Closure of a set $\mathbb{E}$ is the set $\mathbb{\bar E}$ includes $\mathbb{E}$ and $\mathbb{E'}$ which contains all limit points of $\mathbb{E}$.
$\mathbb{\bar E} = \mathbb{E} \cup \mathbb{E'}$
$\mathbb{\bar E}$ is a closed set.
Proof: To prove $\mathbb{\bar E}$ is closed, we need to show that any limit point of $\mathbb{\bar E}$ is in $\mathbb{\bar E}$. Since limit points of $\mathbb{\bar E}$ are either in $\mathbb{E}$ or in $\mathbb{E'}$, they are also limit points of $\mathbb{E}$.

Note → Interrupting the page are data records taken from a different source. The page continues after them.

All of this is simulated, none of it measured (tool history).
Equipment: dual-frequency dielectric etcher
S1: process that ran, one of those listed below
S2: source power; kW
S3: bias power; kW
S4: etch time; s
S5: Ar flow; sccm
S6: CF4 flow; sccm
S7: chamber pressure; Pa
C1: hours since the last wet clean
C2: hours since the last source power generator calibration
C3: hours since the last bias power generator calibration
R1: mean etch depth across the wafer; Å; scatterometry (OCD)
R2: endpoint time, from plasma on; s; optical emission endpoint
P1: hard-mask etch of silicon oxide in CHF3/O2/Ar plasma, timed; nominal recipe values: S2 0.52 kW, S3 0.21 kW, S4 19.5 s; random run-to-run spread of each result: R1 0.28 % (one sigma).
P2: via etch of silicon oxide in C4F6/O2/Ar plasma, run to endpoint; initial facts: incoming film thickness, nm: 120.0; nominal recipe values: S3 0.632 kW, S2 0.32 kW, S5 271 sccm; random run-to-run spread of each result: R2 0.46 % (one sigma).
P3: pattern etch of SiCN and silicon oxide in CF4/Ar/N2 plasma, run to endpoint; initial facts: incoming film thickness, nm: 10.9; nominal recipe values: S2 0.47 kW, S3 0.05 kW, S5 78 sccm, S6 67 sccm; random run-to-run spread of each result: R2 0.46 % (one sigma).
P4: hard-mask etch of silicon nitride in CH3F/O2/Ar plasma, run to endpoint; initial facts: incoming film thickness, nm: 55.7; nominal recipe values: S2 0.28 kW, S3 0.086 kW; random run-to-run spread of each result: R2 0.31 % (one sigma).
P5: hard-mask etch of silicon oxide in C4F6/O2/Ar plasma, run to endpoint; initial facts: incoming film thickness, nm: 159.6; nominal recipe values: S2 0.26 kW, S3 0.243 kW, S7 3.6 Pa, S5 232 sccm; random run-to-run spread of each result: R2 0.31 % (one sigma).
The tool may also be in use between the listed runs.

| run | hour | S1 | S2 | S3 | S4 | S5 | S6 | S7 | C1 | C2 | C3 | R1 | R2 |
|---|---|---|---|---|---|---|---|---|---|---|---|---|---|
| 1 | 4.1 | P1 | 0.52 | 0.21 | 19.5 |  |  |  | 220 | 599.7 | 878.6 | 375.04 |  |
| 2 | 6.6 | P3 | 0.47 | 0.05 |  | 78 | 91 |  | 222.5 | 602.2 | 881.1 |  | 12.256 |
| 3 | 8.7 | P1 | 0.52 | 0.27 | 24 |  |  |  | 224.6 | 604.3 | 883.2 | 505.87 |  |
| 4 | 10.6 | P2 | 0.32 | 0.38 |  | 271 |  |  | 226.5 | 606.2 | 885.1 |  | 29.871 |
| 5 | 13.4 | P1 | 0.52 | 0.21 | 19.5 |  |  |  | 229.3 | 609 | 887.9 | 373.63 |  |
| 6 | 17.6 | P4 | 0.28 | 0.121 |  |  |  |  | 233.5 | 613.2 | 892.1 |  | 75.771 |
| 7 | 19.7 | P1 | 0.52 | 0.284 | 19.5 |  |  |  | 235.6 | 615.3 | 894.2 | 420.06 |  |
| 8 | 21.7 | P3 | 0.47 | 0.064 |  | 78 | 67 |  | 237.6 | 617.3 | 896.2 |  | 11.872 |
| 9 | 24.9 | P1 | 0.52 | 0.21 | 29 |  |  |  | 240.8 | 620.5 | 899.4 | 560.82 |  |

Consider p a limit point of $\mathbb{\bar E}$ , and $\mathbb{N(p)}$ a neighborhood of p.
$\mathbb{N}$ must contains a point of $q, q \in \mathbb{\bar E}$
Assume $q \in \mathbb{E}$, we found such $q$.
Assume $q \in \mathbb{E'}$, q has a smaller neigborhood $\mathbb{N(q)} \in \mathbb{N(p)}$.
Neighborhood are open.
$\mathbb{E}$ is closed if and only if $\mathbb{E} = \mathbb{\bar E}$
The complement of an open set is closed: if $\mathbb{E}$ is open, then $\mathbb{E} ^ C$ is closed.